Alabama Purges Naturalized Citizens from its Voter Rolls
November 10, 2024
By: Krishan Patel
As the home of the case that led to the demise of Section 4(b) of the Voting Rights Act, and by extension preclearance under Section 5, Alabama certainly does not have a reputation as the state with particularly wide access to the ballot. In the decade following Shelby County v. Holder, the turnout gap between white voters and Black voters in Alabama has tripled from a mere 3% in the 2012 election to a 9% in the 2022 election (this is not just because 2022 was a midterm cycle, as the gap was 8% in 2020), and the turnout gap between white voters and non-white voters increased from 7% in the 2012 election to 13% in both the 2020 and 2022 elections. Alabama has again lived up to its reputation as a state with more difficult access to the ballot in 2024: the Alabama legislature both passed a law making it illegal for Alabamians who are not disabled or illiterate to help people other than close family members and or cohabitants to return, fill out, or request absentee ballots and attempted to add 120 new felonies to Alabama’s felony voter disenfranchisement list before the 2024 election. When it comes to voter suppression efforts this year, however, Alabama has not stopped at absentee voters and people with felony conviction histories.
On August 13, 2024, Alabama Secretary of State Wes Allen announced that 3,251 people who had been identified in the past as not being citizens of the United States by the federal government would be receiving letters informing them that their voter registration statuses would be changed to inactive, meaning they would be unable to vote. Secretary Allen’s office claimed to have “cross-referenced a list of noncitizen identification numbers provided by the Department of Homeland Security with local voter registration data in order to identify them.” On September 13, 2024, the Campaign Legal Center, Southern Poverty Law Center, and Fair Elections Center filed a lawsuit on behalf of the Alabama Coalition for Immigrant Justice, the League of Women Voters of Alabama, the League of Women Voters of Alabama Education Fund, the Alabama State Conference of the NAACP, and three naturalized U.S. citizens against Secretary Allen; their complaint stated that the aforementioned method that Secretary Allen employed to purge alleged non-citizen voters from the rolls had improperly “included naturalized citizens, who are U.S. citizens and therefore eligible to vote.” Secretary Allen has acknowledged this would be an inevitable consequence of his purge program, and thus sought to instruct those naturalized citizens whom he had just removed from active voter status in Alabama to go re-register to vote and go through a verification process before they could regain their right to vote. Not only former non-citizens were affected by this policy – according to the plaintiffs’ complaint, “Secretary Allen included on the [‘]Purge List[’] voters who have never been issued noncitizen identification numbers, based on faulty information that they had been. As a result, the Purge List includes and the [‘]Purge Program[’] has also removed from the active voter rolls some eligible voters who are U.S.-born citizens, and has also required these voters to re-register.”

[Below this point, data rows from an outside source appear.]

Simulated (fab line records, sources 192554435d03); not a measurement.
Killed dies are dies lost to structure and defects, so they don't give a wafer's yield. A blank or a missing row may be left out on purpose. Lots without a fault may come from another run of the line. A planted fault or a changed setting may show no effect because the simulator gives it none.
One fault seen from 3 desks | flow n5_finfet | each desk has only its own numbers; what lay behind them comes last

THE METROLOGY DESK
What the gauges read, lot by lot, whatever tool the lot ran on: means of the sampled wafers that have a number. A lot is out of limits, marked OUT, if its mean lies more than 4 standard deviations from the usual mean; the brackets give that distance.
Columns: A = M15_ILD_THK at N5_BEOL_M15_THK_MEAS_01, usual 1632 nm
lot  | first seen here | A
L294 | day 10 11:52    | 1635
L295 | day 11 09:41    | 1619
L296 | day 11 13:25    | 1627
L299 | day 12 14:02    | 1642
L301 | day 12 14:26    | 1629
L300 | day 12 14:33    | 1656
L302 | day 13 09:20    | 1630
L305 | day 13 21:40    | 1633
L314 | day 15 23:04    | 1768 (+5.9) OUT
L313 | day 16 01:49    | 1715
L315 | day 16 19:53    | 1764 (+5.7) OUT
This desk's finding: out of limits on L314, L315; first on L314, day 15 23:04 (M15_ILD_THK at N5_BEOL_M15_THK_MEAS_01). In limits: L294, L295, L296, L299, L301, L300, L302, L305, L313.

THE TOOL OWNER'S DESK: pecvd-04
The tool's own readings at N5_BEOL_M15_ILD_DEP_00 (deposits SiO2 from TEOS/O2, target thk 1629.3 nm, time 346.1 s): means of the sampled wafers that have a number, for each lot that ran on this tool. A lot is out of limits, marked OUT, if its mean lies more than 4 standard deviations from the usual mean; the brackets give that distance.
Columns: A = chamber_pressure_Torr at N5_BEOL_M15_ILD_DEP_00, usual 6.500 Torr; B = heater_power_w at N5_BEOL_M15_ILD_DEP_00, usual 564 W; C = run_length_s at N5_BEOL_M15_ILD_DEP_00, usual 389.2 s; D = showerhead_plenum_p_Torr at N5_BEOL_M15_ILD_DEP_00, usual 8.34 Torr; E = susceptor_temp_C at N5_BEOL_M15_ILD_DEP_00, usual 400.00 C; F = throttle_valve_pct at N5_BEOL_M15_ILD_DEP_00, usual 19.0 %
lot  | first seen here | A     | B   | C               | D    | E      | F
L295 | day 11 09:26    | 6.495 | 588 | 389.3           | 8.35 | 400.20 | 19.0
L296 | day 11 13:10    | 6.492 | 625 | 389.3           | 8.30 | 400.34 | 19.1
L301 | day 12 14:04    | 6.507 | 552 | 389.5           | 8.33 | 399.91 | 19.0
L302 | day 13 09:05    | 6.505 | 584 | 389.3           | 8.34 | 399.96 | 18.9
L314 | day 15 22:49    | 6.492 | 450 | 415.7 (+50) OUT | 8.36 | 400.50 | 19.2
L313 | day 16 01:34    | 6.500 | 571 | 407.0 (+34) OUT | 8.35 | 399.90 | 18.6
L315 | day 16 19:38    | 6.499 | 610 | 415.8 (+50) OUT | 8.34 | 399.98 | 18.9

The plaintiffs argue that Secretary Allen’s purge violates the Fourteenth Amendment’s Equal Protection Clause as well as “unfairly burdens” the fundamental right to vote. The plaintiffs also argue that the method the state of Alabama used to execute this voter “purge violates several provisions of the National Voter Registration Act (NVRA) and Voting Rights Act (VRA), which protect voters from discriminatory treatment, unfair removal from the voter rolls and voter intimidation. They argue the state also violated the NVRA’s 90-day ‘quiet period,’ which prohibits removing registered voters from rolls within 90 days of an election.” The plaintiffs are asking the court to block the purge program from going into effect, withdraw the notices of removal, and reinstate active voter registration statuses for citizens who were unfairly removed from the voter rolls.
Two key pieces of context are needed to understand the true motivation behind the purge program effort by Secretary Allen, who has publicly claimed to be fighting for election integrity. The first is that Alabama’s immigrant population has been growing, particularly Latinos, which is why the lawsuit says the effort is intended to “intimidate and disenfranchise naturalized citizens.” The other is that Donald Trump has led a public campaign of accusing the Democratic Party of benefitting from alleged masses of non-citizens voting for them, undocumented Latino immigrants in particular. There is no evidence for this claim, as there is zero indication that significant numbers of non-citizens are fraudulently voting in American elections. It seems likely that Secretary Allen, like others in the Alabama state government, viewed the negative consequences of the purge program on U.S. citizens as a feature, not a bug.